This averages over 17 killings of hardcore militants every month for this year.
New Delhi: In the last eight and a half months of 2017, 148 hardcore militants have been gunned down by security forces in Jammu and Kashmir, including the July 10 Amarnath Yatra bus attack mastermind Abu Ismail on Thursday. It is easily the highest kill figure of militants as compared to the previous two periods of unrest in 2008 and 2010, a top official source in the government told this newspaper. This averages over 17 killings of hardcore militants every month for this year.
“These eliminations are all significant because we have been consciously going after the leaders. The figures are bound to increase as about 180-190 militants are still operating in the state, and our operations will continue,” the source said on condition of anonymity.
“Also, the earlier period of unrest came to an end because the government appointed interlocutors for peace. This time, the government has gone in for a tough response and on the contrary has only strengthened operations,” the official added.
If one considers the major incidents of unrest in J&K, there are three distinct periods — 2008, 2010, and the ongoing one in 2016-17. By far, the ongoing period is the longest one that sparked off after the gunning down of Hizbul Mujahideen militant leader Burhan Wani on July 9 last year.

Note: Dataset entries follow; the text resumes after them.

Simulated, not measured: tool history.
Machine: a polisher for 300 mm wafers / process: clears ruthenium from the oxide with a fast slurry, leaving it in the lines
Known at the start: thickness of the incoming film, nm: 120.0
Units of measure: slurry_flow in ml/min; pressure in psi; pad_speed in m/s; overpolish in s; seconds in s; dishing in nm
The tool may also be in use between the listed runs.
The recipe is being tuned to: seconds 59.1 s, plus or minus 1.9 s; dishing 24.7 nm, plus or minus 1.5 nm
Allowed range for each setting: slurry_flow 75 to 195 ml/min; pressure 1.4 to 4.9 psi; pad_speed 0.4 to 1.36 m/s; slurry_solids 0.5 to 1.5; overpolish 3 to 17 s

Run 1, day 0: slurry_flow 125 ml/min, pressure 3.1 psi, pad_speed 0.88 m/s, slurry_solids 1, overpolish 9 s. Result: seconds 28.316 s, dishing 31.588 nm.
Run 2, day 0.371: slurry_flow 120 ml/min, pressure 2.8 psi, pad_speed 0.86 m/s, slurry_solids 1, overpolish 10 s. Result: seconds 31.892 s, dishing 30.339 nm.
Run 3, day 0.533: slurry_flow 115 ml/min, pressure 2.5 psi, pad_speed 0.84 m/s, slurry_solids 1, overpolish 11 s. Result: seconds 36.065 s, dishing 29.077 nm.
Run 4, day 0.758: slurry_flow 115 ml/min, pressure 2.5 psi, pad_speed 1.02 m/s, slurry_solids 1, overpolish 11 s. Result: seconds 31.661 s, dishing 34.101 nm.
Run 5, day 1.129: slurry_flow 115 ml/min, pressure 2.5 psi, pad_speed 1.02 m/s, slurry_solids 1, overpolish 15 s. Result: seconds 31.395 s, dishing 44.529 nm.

In the 2010 unrest, 110 militants were killed while the entire year totaled a huge 232 deaths, averaging more than 19 kills a month. The official attributed the unprecedented success to huge strides in technical intelligence, which implies hacking into the communication apparatus of the militants, especially mobile phones and other modes.
However, a new trend this time is that while the earlier unrests were focused on the cities and in areas along the national highways, this time the focal areas of unrest were mainly in the suburbs and far-flung areas.
“That is why the number of kills in Srinagar is much less than before and instead the terrorist hubs have been places like Kulgam, Traal, Pulwama, Budgam, and Shopian,” the official underscored.
The top official suggested that this may be the best time to go in for a lucrative surrender policy.
“This is the time that the terrorists are under pressure. It can work wonders now,” he said. Militants, who surrender, get Rs 1.5 lakh from the government and another additional amount depending on the type of weapons they hand over.
“As of now if the terrorist turn in a pistol or a revolver, they are given another Rs 2,000 or so, which are decade-old rates. It is time to upgrade the offers,” the official said.
A new surrender policy is hanging fire after the defence ministry had written to the Union home ministry on the issue.
This newspaper had earlier reported in May how the Army, in a major shift in the counter insurgency tactics to toughen the rules of engagement in Kashmir, had decided to operate in a “seek and engage” mode and bring back Cordon and Search Operations (CASO) that were abandoned in 2002 after a public hue and cry over rights violations.
The change in tactics was necessitated because militants were believed to be hiding among the civilian populace and using them as human shields while many civilians have been found to be harbouring militants.